Paper ID: | 1667 |
---|---|

Title: | Higher-Order Factorization Machines |

The paper extends a model class called Factorization Machines (FMs) by making it feasible to go beyond the pairwise feature interactions typically modeled when using FMs and allowing to go for higher order interactions. Learning traditional higher order FMs is a challenge due to the costs in computing predictions and gradients. The paper The authors address this issue by reformulating the prediction function using the ANOVA kernel. A linear time algorithm for evaluating the ANOVA kernel and computing its gradient is presented which makes it feasible to train FMs using higher order interactions.

This is an excellent paper, well written and with a solid contribution. One question one might ask is on which situations, modelling higher order interactions does lead to improve predictive performance. From the experimental results it seems that going for 3-wise interactions seems to work best for the analyzed dataset with a small improvement over pairwise interactions. Another point that would be interesting to see is how the proposed algorithm compares with the standard FM implementation (e.g. libFM) in terms of prediction and learning runtime . Typos: line 263: convulational --> convolutional

2-Confident (read it all; understood it all reasonably well)

The authors exploit the connection between higher order factorization machines and ANOVA kernels to present a dynamic programming approach to efficiently computing the gradient of HOFMs in linear time, which makes fitting HOFMs feasible for the first time. They suggest using a coordinate descent algorithm and show that it is competitive (to LBFGS and Adagrad) when the order is less than three. They use the same connections to ANOVA kernels to introduce a variant of HOFMs with many fewer parameters by sharing the coefficients between the different orders of interactions, and to show how to learn using the all-subsets kernel. They provide experimental results showing that HOFMs outperform second-order factorization machines and the state-of-the-art bilinear regression models for the task of link prediction on four datasets. Comments: the tensor machines model of Yang and Gittens is relevant prior work

The work is interesting because it provides a practical scheme for fitting higher order factorization machines. I know quadratic FMs are very popular for recommendation tasks, so it's good to see work that makes it possible to see if higher order versions are useful. However, the paper is so dense with the minutiae of calculation that it is difficult to see it being read and implemented widely (if the authors were to write a package for this, it might be used). I would have preferred to see the CD section dropped, and more time spent on explaining the reverse differentiation used to compute the gradients. Also, I have computed the analogues of the efficient gradient evaluation formulas for the quadratic FMs for up to fifth order HOFMs, so it's not clear that all this machinery is necessary. When does one need higher order polynomial interactions?

2-Confident (read it all; understood it all reasonably well)

This work presents an efficient algorithms for training higher-order FMs. This work also presents new variants of HOFMs with shared parameters, which greatly reduce model size and prediction times while maintaining similar accuracy. This work demonstrates the proposed approaches on four different link prediction tasks.

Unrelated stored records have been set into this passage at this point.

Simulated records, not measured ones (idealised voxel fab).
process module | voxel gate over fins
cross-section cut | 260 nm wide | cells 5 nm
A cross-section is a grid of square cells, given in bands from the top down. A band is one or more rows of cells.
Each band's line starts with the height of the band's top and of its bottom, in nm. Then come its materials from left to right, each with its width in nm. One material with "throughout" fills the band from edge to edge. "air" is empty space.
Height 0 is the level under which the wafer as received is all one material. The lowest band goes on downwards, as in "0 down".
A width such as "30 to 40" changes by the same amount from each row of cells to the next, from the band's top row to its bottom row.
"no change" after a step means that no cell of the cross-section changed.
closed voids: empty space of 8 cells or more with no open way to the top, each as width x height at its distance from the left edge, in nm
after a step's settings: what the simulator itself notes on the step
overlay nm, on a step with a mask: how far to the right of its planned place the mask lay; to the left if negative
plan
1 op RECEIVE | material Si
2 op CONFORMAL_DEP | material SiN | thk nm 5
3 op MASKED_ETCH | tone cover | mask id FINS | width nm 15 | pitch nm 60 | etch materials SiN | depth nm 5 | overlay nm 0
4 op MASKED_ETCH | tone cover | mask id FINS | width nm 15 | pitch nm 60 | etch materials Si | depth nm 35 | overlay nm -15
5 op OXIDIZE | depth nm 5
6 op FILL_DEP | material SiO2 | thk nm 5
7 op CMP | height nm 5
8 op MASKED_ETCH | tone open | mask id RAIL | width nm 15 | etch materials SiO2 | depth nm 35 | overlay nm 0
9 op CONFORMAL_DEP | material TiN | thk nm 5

1. There is lack experimental result comparing to the standard FMs. It can demonstrate that if it is necessary to use higher-order FMs instead of 2-order FMs. 2. In line 253, the sentence, i.e. "this algorithm may outperform CD for larger m", is not rigorous. All conclusions should be derived from the experimental results. 3. Only AUC is reported as evaluation metrics; what about other metrics like Recall, Precision, and F-score?

2-Confident (read it all; understood it all reasonably well)

The authors propose a learning algorithm for so called higher order FMs (HOFMs) based on ANOVA kernels and the use of HOFMs with shared parameters. A backpropagation like algorithm is used for training.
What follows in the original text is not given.